ONE WAY OR ANOTHER, NOW OR LATER [Author: Lietgardis]

Macro portal-summoners aren’t anything new. For the experienced AC macroer, there’s not even any challenge in making a character stand up, prepare itself, cast a portal, ask for donations, and lay back down for a few minutes. Said characters are godsends in busy places — while the illiterate morons of Dereth, whose mantra is “NE1 GOT HUB????,” rarely remember the macroers and their frequent “/e summoning hub, donations appreciated, next portal in two minutes” announcements, they stop spamming and leave when the portal is actually cast.
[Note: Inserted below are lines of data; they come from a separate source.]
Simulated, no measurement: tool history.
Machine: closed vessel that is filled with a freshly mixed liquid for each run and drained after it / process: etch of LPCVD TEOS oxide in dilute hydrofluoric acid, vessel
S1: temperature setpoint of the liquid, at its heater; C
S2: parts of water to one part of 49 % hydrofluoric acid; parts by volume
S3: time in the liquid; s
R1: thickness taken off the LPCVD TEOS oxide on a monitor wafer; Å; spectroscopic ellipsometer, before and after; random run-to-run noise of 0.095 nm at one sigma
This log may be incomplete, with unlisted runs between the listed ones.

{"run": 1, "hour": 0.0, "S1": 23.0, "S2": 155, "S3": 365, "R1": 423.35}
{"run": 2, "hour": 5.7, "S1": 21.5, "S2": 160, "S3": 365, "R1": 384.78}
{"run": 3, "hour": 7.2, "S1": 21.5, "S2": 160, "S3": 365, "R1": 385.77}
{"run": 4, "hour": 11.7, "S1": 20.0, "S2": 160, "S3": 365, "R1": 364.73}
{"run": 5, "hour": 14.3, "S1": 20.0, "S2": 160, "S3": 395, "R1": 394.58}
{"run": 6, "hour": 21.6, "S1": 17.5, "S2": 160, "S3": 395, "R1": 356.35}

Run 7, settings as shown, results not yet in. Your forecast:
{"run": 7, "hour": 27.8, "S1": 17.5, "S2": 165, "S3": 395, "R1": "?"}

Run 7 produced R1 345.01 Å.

Naturally, just casting a portal every two minutes and asking nicely for donations isn’t very efficient. This bot business is considerably more complex, better for the person running the macro, better for the player that needs a portal. Said “protals 2 hub” are valuable for most players because, logically, the towns that players congregate in are the ones that have the best buying prices for loot. These towns also have the highest selling prices. Good little economists, most people want to go to other towns to buy their supplies, where they can find the lowest prices. This is where the “hub” comes in — with portals to most towns at the very bottom of the dungeon, players are able to go to the cheapest places to buy their healing kits, mana charges and spell components, while still enjoying a base where the vendors pay upwards of 100% value for their loot.

Some would say this is a stupid system, and all towns should be the same, or there should be better places to sell than Ayan Baqur and Fort Tethana, better places to buy than Glenden Wood and the Mayoi archmage — and then others respond with wacky conspiracy theories like “the more spread out the players are, the worse the lag is, so they want us to pack ourselves in only a few places, MICROSOFT WANTS US ALL TO QUIT” (this being a fine example of CoD dev board logic: dev makes one cryptic comment about the causes of lag, players combine that with the idea that “Microsoft doesn’t want us to play,” and voila).

Another player spammed all the CoD boards two days ago with an advertisement for what he calls “first fully functional AC combat and lewt bot.” It slices, dices, loots and collects for any “distributed camping quest item” you select, and all for the low price of $40. These “distributed camping quest items” are collectables certain monsters drop, required to make shadow armor and atlan weapons, among other popular things, and most players don’t particularly like to kill hundreds and hundreds and hundreds of the same creature to get 16 motes or 32 shards to complete the quest.

In other third-party AC optimization news, this little project has been quietly existing for some time. I imagine it has a variety of uses, but for now, people make it components or something (again, most players don’t particularly like to spend half an hour buying components after they go through so much trouble to catch a portal to the Abandoned Mines “hub,” take the portal to Mayoi at the bottom, and run to the archmage’s tower). And if you’re not concerned about fancy macros ridding AC of perceived annoyances, check this for benefit instead: some people are even making pretty new user interfaces.

“The AC Team” runs no “AC Pro” program, not even at Microsoft, and all third-party applications are legal, just like everything else one could possibly want to do. Insert stern moralizing statement here.